Like the movie itself, their affair — if we can really call it that — builds slowly, catching them by surprise and leaving them giddy.
It’s a feeling shared by the audience as we watch their dance with voyeuristic fascination, our own senses reeling from thoughts of what could be, what should be. The Nat King Cole Spanish classic “Quizas, Quizas, Quizas” (“Perhaps, Perhaps, Perhaps”) is heard often on the soundtrack, underlining the sense of anticipation.
When I first saw “In the Mood for Love” at the 2000 Toronto International Film Festival, the sensation inside Roy Thomson Hall was of hundreds of people simultaneously holding their breath.
Known for capturing elusive emotions, Wong establishes a more contemplative groove this time. He measures the course of love through the swish of silk against delicate legs, through the casting of glances fraught with meaning, through subtle shifts of colour and music, through an office clock that seems to tick in
pace with heartbeats.
Rarely could denial be called sexy, or frustration be deemed sensual. But Wong and his perfectly cast actors make desire itself seem far more satisfying than yielding to lust, even if that desire ultimately leads to sadness.

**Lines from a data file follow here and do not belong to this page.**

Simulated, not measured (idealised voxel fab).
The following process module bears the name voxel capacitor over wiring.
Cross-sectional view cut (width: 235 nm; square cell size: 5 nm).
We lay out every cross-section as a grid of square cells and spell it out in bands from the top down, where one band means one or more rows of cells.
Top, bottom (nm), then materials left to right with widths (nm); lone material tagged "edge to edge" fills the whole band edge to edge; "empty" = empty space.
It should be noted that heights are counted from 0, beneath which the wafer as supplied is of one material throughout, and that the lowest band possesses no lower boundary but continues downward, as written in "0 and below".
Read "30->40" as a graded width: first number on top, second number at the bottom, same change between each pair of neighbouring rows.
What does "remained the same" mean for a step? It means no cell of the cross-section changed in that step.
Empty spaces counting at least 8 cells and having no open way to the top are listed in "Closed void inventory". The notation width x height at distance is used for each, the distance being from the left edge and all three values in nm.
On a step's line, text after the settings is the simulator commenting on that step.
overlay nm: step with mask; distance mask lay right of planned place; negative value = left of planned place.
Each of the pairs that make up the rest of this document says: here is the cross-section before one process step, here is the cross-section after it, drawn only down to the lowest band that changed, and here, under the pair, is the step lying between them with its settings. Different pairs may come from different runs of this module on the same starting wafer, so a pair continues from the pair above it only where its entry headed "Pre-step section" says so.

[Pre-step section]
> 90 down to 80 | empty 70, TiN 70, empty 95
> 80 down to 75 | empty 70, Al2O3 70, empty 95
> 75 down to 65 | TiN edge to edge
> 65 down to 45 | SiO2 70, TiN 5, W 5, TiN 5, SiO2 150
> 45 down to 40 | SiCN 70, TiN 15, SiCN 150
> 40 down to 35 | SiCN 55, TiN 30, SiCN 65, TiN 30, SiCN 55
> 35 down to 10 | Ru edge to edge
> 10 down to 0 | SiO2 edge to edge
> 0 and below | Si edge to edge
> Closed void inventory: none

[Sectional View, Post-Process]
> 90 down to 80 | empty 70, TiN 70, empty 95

“In the Mood for Love” demands repeat viewings, standing the test of time as a movie in which romance is truly felt in all of its wondrous and vexing ways.
You could spend one of them just marvelling at Maggie Cheung’s incredible dresses, watching how the colours affect the emotional hue of the moment. And each time you watch the film, you might come to a different conclusion about the “Will they or won’t they?” question.
Wong Kar-wai leaves the answer up to us.